For one thing, typename const Array<T>::Iterator is wrong. It should be const typename Array<T>::Iterator. Since typename is for helping the compiler know what to do with something after a ::, always put it immediately left of your A::B::C -type pattern.

You can't name a specialization of a function template as a friend before the general template has been declared. And you can't declare that template until the type Array<T>::Iterator has been declared.

One thing you could do: Make the entire function template a friend, not just the one specialization.

template<class T>
class Array
{
public:
    class Iterator
    {
    public:
        template <class U> friend
        typename Array<U>::Iterator operator+(
            const int, const typename Array<U>::Iterator&);
    };
};

template <class T>
typename Array<T>::Iterator operator+(
    const int, const typename Array<T>::Iterator& it)
{
    return it;
}

It's a little bit sloppy in granting friendship, but gets the job done.

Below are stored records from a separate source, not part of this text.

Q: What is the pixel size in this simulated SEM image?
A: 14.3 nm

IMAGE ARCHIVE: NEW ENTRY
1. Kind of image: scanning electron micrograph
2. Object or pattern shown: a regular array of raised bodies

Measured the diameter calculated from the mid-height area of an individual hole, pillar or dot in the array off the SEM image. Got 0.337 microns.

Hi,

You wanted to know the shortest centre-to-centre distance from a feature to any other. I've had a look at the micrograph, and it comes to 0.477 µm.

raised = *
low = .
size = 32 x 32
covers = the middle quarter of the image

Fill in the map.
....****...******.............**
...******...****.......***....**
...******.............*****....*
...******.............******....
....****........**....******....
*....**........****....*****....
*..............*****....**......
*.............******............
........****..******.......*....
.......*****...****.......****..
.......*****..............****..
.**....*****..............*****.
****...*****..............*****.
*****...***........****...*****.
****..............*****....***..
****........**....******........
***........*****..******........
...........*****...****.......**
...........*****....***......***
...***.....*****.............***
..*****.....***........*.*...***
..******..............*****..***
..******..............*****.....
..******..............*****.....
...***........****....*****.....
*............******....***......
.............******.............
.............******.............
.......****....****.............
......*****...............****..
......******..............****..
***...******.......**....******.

Or, if you're willing to move the definition of nested class Iterator later in the file:

template<class T>
class Array
{
public:
    class Iterator;
};

template <class T>
typename Array<T>::Iterator operator+(
    const int, const typename Array<T>::Iterator& it);

template <class T>
class Array<T>::Iterator
{
public:
    friend Iterator operator+<T>(const int, const Iterator&);
};

template <class T>
typename Array<T>::Iterator operator+(
    const int, const typename Array<T>::Iterator& it)
{
    return it;
}

That takes care of how to declare and define them. Unfortunately, this operator+ is not easy to use, because of the details of template argument deduction rules....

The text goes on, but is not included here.